The Republic By Plato

Plato Republic Summary | The Republic By Plato Summary

The Republic By Plato


          The Republic is a Socratic dialogue written by Plato around 380 BC. There has been much debate over when the dialogue might have taken place. It has been said that it may have taken place around the ‘Peloponnesian War’ (460BC). The Republic is Plato’s best known treatise and has been shown over time to be one of the most influential works of philosophy and theory of politics that has ever been written. The book is divided into 10 Books.

            The first book deals with the subject of justice, in the next two book Plato expounds his theory of Ideal State, the fourth and fifth books deal with the relationship between things and ideas, between the sensitive things and ideas, between the sensitive and supersensitive world, book six and seven describe the theory of knowledge, the eight and ninth books about the state and the family and last book examines the idea of the immortality of the soul with the Myth of Er.

About Plato

            Plato is widely considered to be the most fundamental philosopher in the history of the Western Civilization. He was a Greek philosopher born in Athens during the classical period in Ancient Greece. He founded the Platonist school of thought and the Academy, the first institution of higher learning on the European continent. He was the student of Socrates and the teacher of Aristotle. Plato was much influenced by Socrates, Heraclitus, Parmenides and Pythagoreans. Plato’s main contributions are in Philosophy, Mathematics and Science. Plato was the author of more than 60 book, among them The Republic, Allegory of The Cave, The Symposium, Great Dialogues of Plato, Timaeus and Critias, and Apology are world famous.

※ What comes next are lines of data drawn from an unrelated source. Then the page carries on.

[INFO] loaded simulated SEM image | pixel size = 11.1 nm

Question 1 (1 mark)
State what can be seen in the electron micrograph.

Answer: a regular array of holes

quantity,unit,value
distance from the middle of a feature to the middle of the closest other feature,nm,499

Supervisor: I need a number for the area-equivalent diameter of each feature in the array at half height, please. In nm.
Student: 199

            Indeed, in his works, Plato sets out most of the major theme western philosophy has focused on, including – Epistemology, Metaphysics, Ethics and Politics.

Themes of “The Republic”

            The Republic is about Justice means the main theme of this book is Justice. In this dialogue Plato undertakes to show what Justice is and why it is best for each person.

About Title

               The title Republic is derived from Latin being attributed to Cicero, who called it De re publica (On Public Affairs) Or even Derepublica. The Republic is considered an integral part of the utopian literary genre. The second title Peri dikaiou may have been included later.

Summary Of “The Republic”

            The Republic is considered by many academics to be the greatest philosophical text even written, being the most studied book in top Universities. Martin Luther King said The Republic would be the only book he would take to a desert island with the Bible.

            Socrates arrives at the house of Cephalus, where he begins the discussion about old age and parents his own model of happiness and justice. Polemarchus also expresses his opinion on justice and justice as a duty, to do good for friends and evil for enemies. Thrasymachus express his opinion on political justice, arguing that justice is practically the utility of those who are stronger. Socrates intervenes by saying that justice is a virtue of the soul, as Socrates says, thus contradicting Thrasymachus who sees injustice as a virtue.

            Socrates Ideal City depends on education, specialization, and social structures that define family, behavior, and loyalty to the city. Each person will specialize in a specific occupation, an occupation that is chosen for them by the city based on their aptitudes and abilities as children. Education, especially of the guardians who will function as guards or Soldiers as well as ruler, is the key to the success of the city.

“Body exercise, when compulsory does no harm to the body;
 but knowledge which is acquired under compulsion obtains no hold on the mind.”

            Socrates turns to the question of who should rule the city, in support of his claims that a philosopher is the best ruler. Socrates explains that the soul is made of three parts, the rational, the appetitive, and the spirit. Only philosophers are able to truly love knowledge and truth, and only they recognize truth. Socrates presents the allegory of the cave. Imagine, he says, a cave, where men are chained in the dark and think that the shadows they see on the wall are a reality, until one of them escapes into the sunlight and sees the physical world. The freed prisoner later returns and tries to teach the other about the nature of truth.

            The philosopher is the best ruler because he understands that the objects of the physical world are copies, imitations, of the ideal forms in the world of ideas. The philosopher, because he understands the forms, has a greater understanding of everything. Consequently, the guardians must be educated in philosophy, as well as mathematics and logic. Only the best of the guardians will become philosopher kings. Socrates describes four kinds of cities, and the four kinds of people are equivalent to the cities, ending with the worst, the tyrant.

            The last book discusses poetry and imitation. The poet, and art in general, imitates sensitive objects, so they generate an illusion based on hidden passions that contaminate the soul and make them bad citizens. Therefore, such artists would be banned in the ideal city, but the dithyrambs and epics must be preserved. Finally, he exposes the Myth of Er, in Pamphylia, who was found dead after a battle but was resurrected at the funeral home because he had been ordered by supreme Judges to be the messenger of the future. The purity of the soul can be obtained only after it has freed itself from the limitations of the human body, deserving only then the reward after death.


            To sum up, we can say that The Republic is mostly an elaboration of the ideal state, the beautiful city, Kallipolis. In this work, Plato attempted to design an ideal society and government that were free of injustice and conflict. Plato also discusses the meaning of justice and soul. The Republic describes a way through which a just and philosophical governance can create happiness.